Question

Find a formula for the nth term of the sequence of partial sums \(\left\\{S_{n}\right\\} .\) Then evaluate lim \(S_{n}\) to obtain the value of the series or state that the series diverges.\(^{n \rightarrow \infty}\) $$\sum_{k=1}^{\infty}(\sqrt{k+1}-\sqrt{k})$$

Short answer

Answer: The series diverges.

Step-by-step solution

Find the nth partial sum \(S_n\)

To find the nth partial sum, take the sum of the first n terms of the sequence. $$S_n = \sum_{k=1}^{n}(\sqrt{k+1}-\sqrt{k})$$

Simplify the sum

Notice that \(\sqrt{k+1} - \sqrt{k}\) is a telescoping series since every term cancels out with the term before it. \begin{align*} S_n &= (\sqrt{2}-\sqrt{1})+(\sqrt{3}-\sqrt{2})+(\sqrt{4}-\sqrt{3})+\cdots+(\sqrt{n+1}-\sqrt{n}) \\ S_n &= -\sqrt{1}+\sqrt{2} -\sqrt{2}+\sqrt{3}+\cdots-\sqrt{n}+\sqrt{n+1} \\ S_n &= \sqrt{n+1} - \sqrt{1} \end{align*}

Find the limit of \(S_n\) as \(n \rightarrow \infty\)

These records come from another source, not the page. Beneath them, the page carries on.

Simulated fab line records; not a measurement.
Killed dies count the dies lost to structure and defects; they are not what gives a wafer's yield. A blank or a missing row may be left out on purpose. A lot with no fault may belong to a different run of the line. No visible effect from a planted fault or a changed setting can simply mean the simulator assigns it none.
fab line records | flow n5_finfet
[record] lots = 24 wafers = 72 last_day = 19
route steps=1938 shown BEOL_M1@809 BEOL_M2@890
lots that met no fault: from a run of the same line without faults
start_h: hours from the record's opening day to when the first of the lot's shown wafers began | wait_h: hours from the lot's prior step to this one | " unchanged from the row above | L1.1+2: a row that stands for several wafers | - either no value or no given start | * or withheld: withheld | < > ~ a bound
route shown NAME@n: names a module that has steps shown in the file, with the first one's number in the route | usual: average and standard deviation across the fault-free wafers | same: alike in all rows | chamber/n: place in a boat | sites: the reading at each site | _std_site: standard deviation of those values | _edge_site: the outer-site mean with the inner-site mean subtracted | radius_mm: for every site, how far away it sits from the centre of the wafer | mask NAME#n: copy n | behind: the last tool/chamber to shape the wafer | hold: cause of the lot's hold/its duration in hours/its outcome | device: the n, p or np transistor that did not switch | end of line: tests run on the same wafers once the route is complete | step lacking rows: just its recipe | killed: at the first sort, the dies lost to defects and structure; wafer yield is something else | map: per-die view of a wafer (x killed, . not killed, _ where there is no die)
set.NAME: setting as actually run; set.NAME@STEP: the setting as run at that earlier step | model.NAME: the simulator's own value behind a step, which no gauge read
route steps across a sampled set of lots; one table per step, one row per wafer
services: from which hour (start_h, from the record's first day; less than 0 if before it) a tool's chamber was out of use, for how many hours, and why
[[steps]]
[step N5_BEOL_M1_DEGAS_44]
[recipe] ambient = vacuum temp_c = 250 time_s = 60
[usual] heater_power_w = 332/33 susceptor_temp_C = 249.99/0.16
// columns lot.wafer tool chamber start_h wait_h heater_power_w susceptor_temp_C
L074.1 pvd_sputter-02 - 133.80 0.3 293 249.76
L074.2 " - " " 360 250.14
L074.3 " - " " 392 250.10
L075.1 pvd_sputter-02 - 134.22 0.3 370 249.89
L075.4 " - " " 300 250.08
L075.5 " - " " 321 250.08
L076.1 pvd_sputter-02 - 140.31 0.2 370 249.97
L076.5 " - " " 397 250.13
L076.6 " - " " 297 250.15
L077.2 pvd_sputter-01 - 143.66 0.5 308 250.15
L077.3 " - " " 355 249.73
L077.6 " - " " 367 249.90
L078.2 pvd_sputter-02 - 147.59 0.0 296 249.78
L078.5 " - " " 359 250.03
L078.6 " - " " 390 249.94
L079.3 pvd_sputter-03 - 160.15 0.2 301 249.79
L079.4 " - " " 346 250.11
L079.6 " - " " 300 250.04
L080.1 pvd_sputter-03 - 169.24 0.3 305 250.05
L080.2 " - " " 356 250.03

To find the limit of \(S_n\) as \(n\rightarrow\infty\), consider the formula we derived for \(S_n\). $$\lim_{n\rightarrow\infty} S_n = \lim_{n\rightarrow\infty}(\sqrt{n+1} - \sqrt{1})$$ Using properties of limits, we can rewrite as: \begin{align*} \lim_{n\rightarrow\infty}(\sqrt{n+1} - \sqrt{1}) &= \lim_{n\rightarrow\infty}\sqrt{n+1} - \lim_{n\rightarrow\infty}\sqrt{1} \\ &= \infty - 1 \\ &= \infty \end{align*}

Determine the convergence or divergence of the series

Since \(\lim_{n\rightarrow\infty}S_n = \infty\), it shows that the series does not converge to a finite value. Therefore, we can conclude that the series diverges.

Key concepts

Convergence and Divergence

In mathematics, understanding whether a series converges or diverges is fundamental. When we talk about the convergence of a series, it means that the series approaches a specific value as more terms are added. Conversely, if a series diverges, it means that the series does not settle towards any particular value. In the context of the telescoping series we are examining, the behavior of the partial sums as the number of terms goes to infinity is crucial. For instance, if the limit of the sequence of partial sums exists and is finite, the series converges. On the other hand, if the limit is infinite or does not exist, it implies divergence. For our specific problem, as demonstrated, the limit of the nth partial sum, \(S_n\), as \(n\) approaches infinity, is \(\infty\) because the expression \(\sqrt{n+1} - \sqrt{1}\) grows without bound. Thus, this confirms that the series diverges.

Partial Sums

The concept of partial sums is essential when dealing with infinite series. A partial sum is the sum of the first n terms of a sequence. You can think of it as a snapshot of the progression of a series. In our problem, we have the sequence \(\sqrt{k+1} - \sqrt{k}\), which, when summed from 1 through \(n\), forms a telescoping series. Telescoping series are special because successive terms cancel out, making things much simpler. The partial sum \(S_n\) is simplified dramatically to just \(\sqrt{n+1} - \sqrt{1}\). This simplification happens because most of the terms in the sum cancel each other out: each term subtracts \(\sqrt{k}\) and adds \(\sqrt{k+1}\), leaving only the first and last terms uncancelled.

Limits

Limits are a vital concept in calculus, allowing us to understand the behavior of functions as inputs approach certain points. They are especially crucial when dealing with the convergence or divergence of series. To determine the behavior of our series, we evaluated the limit of the partial sum \(S_n = \sqrt{n+1} - \sqrt{1}\) as \(n\) approaches infinity. Calculating this limit involves observing that as \(n\) becomes very large, \(\sqrt{n+1}\) continues to increase indefinitely. That means the limit is \(\infty\). This result is crucial because it shows that the series does not approach a specific, finite value. Thus, the series diverges according to our limit evaluation. Understanding limits therefore provides clarity on whether a series converges or diverges by showing us the ultimate fate of the sequence of partial sums.